Anti-Semitism is on the rise not only in Europe, but in the US as well, a recent study has shown.
More than 50% of American college students have been victims of anti-Semitism, according to the 2014 National Demographic Survey of American Jewish College Students, which was published by Trinity College on Tuesday.
1,157 Jewish college students over 55 campuses across the US were surveyed for the Trinity College study over the 2013-2014 academic year over a variety of topics.
However, despite the control variables of topics other than anti-Semitism, a surprisingly high number of students reported being a victim of discrimination or hate because they were Jewish.
Overall, a reported 54% (631) have experienced anti-Semitism - whether by individual students (29%, 337), within student clubs (10%, 118), in class (6%, 66), in the student union (4%, 46), by the academic administration itself (38, 3%), or in other contexts (10%, 117).
Of those, 59% of female college students were victims of anti-Semitism; 51% of male college students also reported incidents. Discrimination was distributed fairly evenly by the year of college the student had completed, with 53% of college Freshmen, 58% of Sophomores, 59% of Juniors, and 58% of Seniors experiencing at least one anti-Semitic incident during the academic year. Even post-graduate students were not immune (54%).
The discrimination varied little by major, as well, with similar small variations between social science majors, humanities students, and science students.
However, anti-Semitism did differ drastically by region and by the type of university.
Of the total respondents, 70% of students in public universities in the southern US experienced anti-Semitism, versus just 48% in private schools in the same region - compared to 65% of public and 45% of private university students in the Midwest, 60% of public college students and 44% of private college students in the Western US. The trend was reversed in the Northeast; there, 56% of private college students experienced anti-Semitism, vs. 50% of public school students.
Overt religiosity not a factor
The level of religious observance and openness about being Jewish was not a significant factor, according to the study - with anti-Semitism being more or less universal by denomination.

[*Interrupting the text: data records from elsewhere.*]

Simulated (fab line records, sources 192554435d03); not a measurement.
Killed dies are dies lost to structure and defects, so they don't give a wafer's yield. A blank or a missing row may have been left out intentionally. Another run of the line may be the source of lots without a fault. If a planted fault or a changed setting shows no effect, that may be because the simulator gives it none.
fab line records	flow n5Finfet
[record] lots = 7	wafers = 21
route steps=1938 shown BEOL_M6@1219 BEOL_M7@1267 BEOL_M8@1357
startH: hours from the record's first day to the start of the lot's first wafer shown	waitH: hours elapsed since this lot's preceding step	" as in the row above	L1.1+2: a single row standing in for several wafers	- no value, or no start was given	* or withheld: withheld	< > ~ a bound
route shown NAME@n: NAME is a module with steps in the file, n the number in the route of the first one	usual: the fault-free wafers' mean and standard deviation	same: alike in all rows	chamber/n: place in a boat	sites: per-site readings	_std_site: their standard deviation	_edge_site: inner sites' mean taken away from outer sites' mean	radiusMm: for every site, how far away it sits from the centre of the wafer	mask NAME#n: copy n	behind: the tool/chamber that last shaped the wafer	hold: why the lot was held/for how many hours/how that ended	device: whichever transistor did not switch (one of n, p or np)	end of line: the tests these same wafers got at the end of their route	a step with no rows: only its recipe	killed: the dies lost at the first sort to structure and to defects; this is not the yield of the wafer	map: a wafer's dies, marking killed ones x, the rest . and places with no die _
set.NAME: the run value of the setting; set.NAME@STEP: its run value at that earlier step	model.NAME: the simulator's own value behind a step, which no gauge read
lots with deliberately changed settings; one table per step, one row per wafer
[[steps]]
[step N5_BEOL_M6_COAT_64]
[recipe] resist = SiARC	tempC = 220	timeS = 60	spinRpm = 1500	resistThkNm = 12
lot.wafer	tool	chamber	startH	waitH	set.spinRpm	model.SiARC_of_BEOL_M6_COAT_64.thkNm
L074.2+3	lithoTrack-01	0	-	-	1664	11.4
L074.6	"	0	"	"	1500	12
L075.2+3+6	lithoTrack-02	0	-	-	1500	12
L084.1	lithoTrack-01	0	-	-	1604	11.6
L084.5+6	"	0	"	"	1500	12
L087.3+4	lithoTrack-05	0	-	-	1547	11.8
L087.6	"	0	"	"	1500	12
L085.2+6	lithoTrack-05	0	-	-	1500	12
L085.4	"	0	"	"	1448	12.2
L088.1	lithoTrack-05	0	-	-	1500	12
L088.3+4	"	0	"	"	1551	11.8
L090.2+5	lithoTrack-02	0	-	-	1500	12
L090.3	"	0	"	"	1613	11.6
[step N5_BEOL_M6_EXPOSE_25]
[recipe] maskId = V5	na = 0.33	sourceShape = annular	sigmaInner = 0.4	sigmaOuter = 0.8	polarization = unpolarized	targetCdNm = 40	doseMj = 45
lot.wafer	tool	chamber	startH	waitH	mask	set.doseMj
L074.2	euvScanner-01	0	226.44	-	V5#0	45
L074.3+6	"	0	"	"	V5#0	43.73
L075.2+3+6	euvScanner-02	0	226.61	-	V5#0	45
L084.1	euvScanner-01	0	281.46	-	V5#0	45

Demographically, 90% of the respondents overall stated that they are "proud to be Jewish" and 71% agreed they “have a strong sense of belonging to the Jewish people”; however, just 23% identified as "religious."
When asked “When you think what it means to be a young Jew in America today, would you say that it means being a member of …”, 80% of the respondents overall chose "a cultural group," compared to 57% for "a religious group," 57% "a people" and 42% "an ethnic group."
In addition, only 8% of the students stated that they are visibly identifiable as Jews by dress - and yet, the study noted, a majority of Jewish college students still experienced anti-Semitism regardless.
59% of students who identified as "Conservative" experienced anti-Semitism in the 2013-14 academic year; so did 62% of respondents who identified as "Reform" and 52% who identified as "Orthodox."
Of those who experienced anti-Semitism, 67% were involved in a Jewish fraternity or sorority; 64% were involved with Chabad; and 63% were involved with the local Hillel.
Surprisingly, some 59% of students who stated they were "never" open about their Jewishness on campus experienced anti-Semitism despite it - nearly identical to the 58% of students who stated they were "always" open about their Jewish identity who also did.
Conclusions and trends
One trend noted in the study indicated a huge gap between students who experienced anti-Semitism based on their involvement in differing pro-Israel groups.
73% of students involved in the American-Israel Public Affairs Committee (AIPAC) experienced anti-Semitism in 2014, vs. just 49% of the leftist group J-Street.
"This finding belies the canard that campus anti-Semitism is perceived primarily by conservative students," the study notes.
The study concluded by providing various trends regarding anti-Semitism on American college campuses.
Overall, it explained, AIPAC members are 80% more likely to report anti-Semitism than non-members; Hillel members were 50% higher. And while men and women experienced anti-Semitism nearly equally on campus, women were 40% likelier to report anti-Semitism, the study found.
The study reflects the fact that anti-Semitism is on the rise worldwide, with a World Zionist Organization (WZO) report in August stating a 127% rise in hate crimes against Jews in the US in 2014.
There are between 4.5-5.7 million American Jews, the largest Jewish community outside Israel.